Finland defends gun laws in wake of deadly school shooting

? A teenage killer’s deadly school rampage has put Finns on the defensive about their relationship to guns.

With 1.6 million firearms in private hands, the Nordic nation is an anomaly in Europe, lagging behind only the U.S. and Yemen in civilian gun ownership, studies show.

The government said Friday it would raise the minimum age for buying guns from 15 to 18, but insisted there was no need for sweeping changes to gun laws shaped by deep-rooted traditions of hunting in the sub-Arctic wilderness.

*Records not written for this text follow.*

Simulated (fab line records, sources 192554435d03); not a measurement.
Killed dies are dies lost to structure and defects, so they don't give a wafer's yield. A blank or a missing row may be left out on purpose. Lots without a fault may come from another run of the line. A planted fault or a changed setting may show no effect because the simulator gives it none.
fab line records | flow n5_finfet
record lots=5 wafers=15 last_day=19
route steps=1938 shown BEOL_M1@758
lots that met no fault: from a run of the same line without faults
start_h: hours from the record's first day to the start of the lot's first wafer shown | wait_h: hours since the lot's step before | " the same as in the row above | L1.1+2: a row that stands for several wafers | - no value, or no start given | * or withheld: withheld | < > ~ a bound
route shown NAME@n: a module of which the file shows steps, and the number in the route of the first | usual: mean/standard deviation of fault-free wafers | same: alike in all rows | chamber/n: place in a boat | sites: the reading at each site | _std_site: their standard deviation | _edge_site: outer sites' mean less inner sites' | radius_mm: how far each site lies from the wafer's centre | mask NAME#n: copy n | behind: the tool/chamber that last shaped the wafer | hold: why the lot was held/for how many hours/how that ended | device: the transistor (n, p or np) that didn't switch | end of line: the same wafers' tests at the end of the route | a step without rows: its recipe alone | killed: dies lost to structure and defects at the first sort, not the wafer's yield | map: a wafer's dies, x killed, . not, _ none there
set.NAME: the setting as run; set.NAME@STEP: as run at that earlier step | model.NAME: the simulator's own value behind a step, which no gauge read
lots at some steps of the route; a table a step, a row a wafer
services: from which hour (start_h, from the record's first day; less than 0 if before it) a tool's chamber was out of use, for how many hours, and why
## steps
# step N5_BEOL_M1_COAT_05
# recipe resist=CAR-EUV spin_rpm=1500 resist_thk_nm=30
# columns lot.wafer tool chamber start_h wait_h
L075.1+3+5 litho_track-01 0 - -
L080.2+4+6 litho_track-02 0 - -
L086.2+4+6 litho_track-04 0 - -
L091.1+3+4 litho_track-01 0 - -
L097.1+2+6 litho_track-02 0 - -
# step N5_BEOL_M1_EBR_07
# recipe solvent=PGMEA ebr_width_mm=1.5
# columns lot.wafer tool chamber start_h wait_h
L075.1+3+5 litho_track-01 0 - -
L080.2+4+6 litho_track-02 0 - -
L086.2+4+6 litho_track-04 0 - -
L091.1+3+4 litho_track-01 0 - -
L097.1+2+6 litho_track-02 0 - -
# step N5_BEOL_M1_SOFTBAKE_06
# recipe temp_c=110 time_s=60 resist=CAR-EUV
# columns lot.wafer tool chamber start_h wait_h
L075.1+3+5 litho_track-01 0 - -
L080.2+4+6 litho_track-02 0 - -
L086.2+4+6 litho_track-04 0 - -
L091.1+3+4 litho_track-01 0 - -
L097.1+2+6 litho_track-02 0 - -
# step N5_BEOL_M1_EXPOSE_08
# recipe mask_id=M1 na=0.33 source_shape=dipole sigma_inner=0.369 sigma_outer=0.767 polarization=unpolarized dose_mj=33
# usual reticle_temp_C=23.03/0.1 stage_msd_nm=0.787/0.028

“If you look at the rate of homicides with firearms (in Finland), the figure is very low,” Interior Ministry spokesman Ilkka Salmi said. “People using guns are hunters. They live in rural areas. It’s part of the life over there.”

According to a government study in 2002, 14 percent of homicides in Finland are gun-related. In the U.S., nearly 67 percent of murders reported to police in 2002 were committed with a firearm, according to the U.S. Bureau of Justice Statistics.

International gun control activists have urged the Finns to rethink their laws in the wake of Wednesday’s tragedy.

Finns are sensitive to their international image, and often complain their country is portrayed as a gloomy northern outpost of Europe, where long dark winters drive people to binge drinking, suicide or random outbursts of violence.

Wednesday’s bloodshed did little to help. Pekka-Eric Auvinen, described by police as a bullied 18-year-old outcast, opened fire at his high school in southern Finland. He killed six students, a school nurse and the principal before ending his own life with a gunshot to the head.

Auvinen, who had no previous criminal record and belonged to a shooting club in central Helsinki, shot the victims with a .22-caliber pistol that he bought from a local gun store days before the attack.

Police revealed Friday that Auvinen had settled for the pistol after being denied a license for a 9 mm semiautomatic handgun.

“The application was rejected because a 9 mm gun is considered too powerful … for target practice shooting,” Detective Superintendent Tero Haapala told The Associated Press. “He was recommended to get a .22-caliber gun.”

After Wednesday’s shooting drew international attention to Finland’s gun culture, the Interior Ministry issued a statement saying firearm sales were “strictly controlled.”

Before granting a weapons permit, police “assess the applicant’s suitability to possess a firearm, his or her way of life, behavior and possible mental health problems,” the statement said. Applicants must prove also they have a legitimate need for a gun, such as hunting or target practice. Self-defense is not a valid reason.